One thing that I didn't see mentioned in this conversation is that from a troubleshooting and ease-of-use standpoint, it can be very handy to have ID's exposed in a url to help direct users to a specific resource or have them be able to tell you exactly what resource they're viewing. You can mostly avoid business intelligence concerns by starting the auto increment at a higher value, just to offer one idea.
P
Peter

While not a data security risk this is absolutely a business intelligence security risk as it exposes both data size and velocity. I've seen businesses get harmed by this and have written about this anti-pattern in depth. Unless you're just building an experiment and not a business I'd highly suggest keeping your private ids out of public eye. https://medium.com/lightrail/prevent-business-intelligence-leaks-by-using-uuids-instead-of-database-ids-on-urls-and-in-apis-17f15669fd2e


Finally, sane answer bringing other aspects than the security risk.
This should be the accepted answer. If you assume that the attacker can bypass your security (which you should always do), you don't want to just hand this kind of information over.
@Kriil They don't even need to bypass your security. They just need to create an account!
J
John Topley

It depends on what the IDs stand for.

Consider a site that for competitive reason don't want to make public how many members they have but by using sequential IDs reveals it anyway in the URL: http://some.domain.name/user?id=3933

On the other hand, if they used the login name of the user instead: http://some.domain.name/user?id=some they haven't disclosed anything the user didn't already know.
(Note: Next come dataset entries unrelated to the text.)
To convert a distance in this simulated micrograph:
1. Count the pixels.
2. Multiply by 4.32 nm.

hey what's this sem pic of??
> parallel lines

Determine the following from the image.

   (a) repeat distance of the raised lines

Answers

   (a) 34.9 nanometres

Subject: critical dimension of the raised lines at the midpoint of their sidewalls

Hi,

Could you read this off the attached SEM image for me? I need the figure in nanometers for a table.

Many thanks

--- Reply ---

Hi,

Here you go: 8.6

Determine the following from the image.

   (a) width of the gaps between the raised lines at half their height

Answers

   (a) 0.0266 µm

if you're using sequential IDs you're right, but if not then that doesn't expose anything
@orip: Like I said, it depends on what someone can discover by examining several id's. Is there a pattern? Can they use that information to gain information they are not intended to have?
@John: Thanks for the edit. English isn't my native language :)
I've done exactly this: used sequential ID numbers to determine the size of a competitor's userbase.
They are everywhere. Many shoppingsites use a sequential number for the order id. Place one order at one date, and one at another date and you know how many orders they got during that period. Even if you don't know how much money the orders are worth, you still get an indication of how the well the business goes.
A
Arjan Einbu

The general thought goes along these lines: "Disclose as little information about the inner workings of your app to anyone."

Exposing the database ID counts as disclosing some information.

Reasons for this is that hackers can use any information about your apps inner workings to attack you, or a user can change the URL to get into a database he/she isn't suppose to see?


Accessing resources they aren't supposed to see - only if I don't check permissions (which I do, otherwise I have a different security problem). Disclosing information about the "inner workings" - that's exactly my question. Why is it a problem?
@orip: It's all about being as secure as possible. If you are the kind of programmer who doesn't make mistakes, then it's not an issue. Otherwise, exposing fewer details makes it more difficult to exploit your code if (when) you do make mistakes. By itself, you're right, it doesn't add security.
@Adam: superficial security can be worse than no security. With no security you're explicit, with superficial security you could think it adds something non-neglible.
using uuid for public ids is about minimizing risk. Let's imagine your dev's are not perfect and manage introduce a bug that results in the ability to bypass a access check for a particular table... If you are using sequential id's in the API, I can most likely export the entire table with a few lines of bash. UUID, and I most likely get nothing.
J
Joshua

We use GUIDs for database ids. Leaking them is a lot less dangerous.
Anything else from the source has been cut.